Search code examples
pythonsnakemake

Snakemake - how do I input a range of different files delineated from each other numerically?


This seems like a basic question but I keep getting some variation of the error: No values given for wildcard.

I have a group of 22 files named Ne-sQTL_perind.counts.gz.qqnorm_chr{#}.gz. I would like to act on them in a rule. What I have originally looks like this:

rule QTLtools_filter:
    input:
        file=expand("Ne-sQTL_perind.counts.gz.qqnorm_chr{i}.gz",i=range(1,22)),
        chk=".prepare_phen_table.chkpnt"
    output:
        expand("{input.file}.qtltools")
    message:
        "Making phenotype files QTLtools compatible..."
    shell:
        "cat {input.file} | awk '{ $4=$4\" . +\"; print $0 }' | tr " " \"\t\" | bgzip -c > {input.file}.qtltools"
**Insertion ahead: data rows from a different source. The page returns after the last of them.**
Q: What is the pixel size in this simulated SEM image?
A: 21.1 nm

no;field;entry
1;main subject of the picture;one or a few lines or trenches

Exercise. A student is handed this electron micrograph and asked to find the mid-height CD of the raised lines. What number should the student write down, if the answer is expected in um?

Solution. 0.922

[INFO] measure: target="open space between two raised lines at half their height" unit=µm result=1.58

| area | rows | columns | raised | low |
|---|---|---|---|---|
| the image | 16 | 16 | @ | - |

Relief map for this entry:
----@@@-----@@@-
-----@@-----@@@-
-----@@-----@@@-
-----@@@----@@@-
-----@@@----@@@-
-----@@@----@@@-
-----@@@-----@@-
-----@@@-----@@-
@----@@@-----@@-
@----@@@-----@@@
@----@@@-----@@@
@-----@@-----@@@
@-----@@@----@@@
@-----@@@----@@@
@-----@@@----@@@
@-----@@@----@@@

However, I get the No values found for wildcare 'input', which is confusing to me, because in the docs, we have a clear example of this working with the wildcare replicates. How do I expand this wildcard such that it includes all files numbered between 1-22? I've also tried defining a function to do this for me at the suggestion of this SO post to no avail; still same error message.

def expandChromo(wildcards):
    return expand("Ne-sQTL_perind.counts.gz.qqnorm_chr{i}.gz",i=range(1,22))
...
rule QTLtools_filter:
    input:
        expandChromo,
        chk=".prepare_phen_table.chkpnt"
    output:
        expand("{wildcards.expandChromo}.qtltools")
    message:
        "Making phenotype files QTLtools compatible..."
    shell:
        "cat {wildcards.expandChromo} | awk '{ $4=$4\" . +\"; print $0 }' | tr " " \"\t\" | bgzip -c > {wildcards.expandChromo}.qtltools"

Solution

  • You need to have 2 rules. The first one (let's call it all) has no output but clearly states what do you want to get as the result of your pipeline:

    rule all:
        input: expand("Ne-sQTL_perind.counts.gz.qqnorm_chr{i}.gz.qtltools", i=range(1,22))
    

    This would give Snakemake an idea of your 22 target files.

    Now you can teach Snakemake to create those files:

    rule QTLtools_filter:
        input:
            "{file}.gz"
        output:
            "{file}.gz.qtltools"
        message:
            "Making phenotype files QTLtools compatible..."
        shell:
            "cat {input} | awk '{ $4=$4\" . +\"; print $0 }' | tr " " \"\t\" | bgzip -c > {input}.qtltools"
    

    Note that this rule takes a single file as an input and single file as an output, and the wildcard allows Snakemake to match this pair for each i in your range. I didn't find any reason for setting chk=".prepare_phen_table.chkpnt" as an input, but this is something you may add if needed.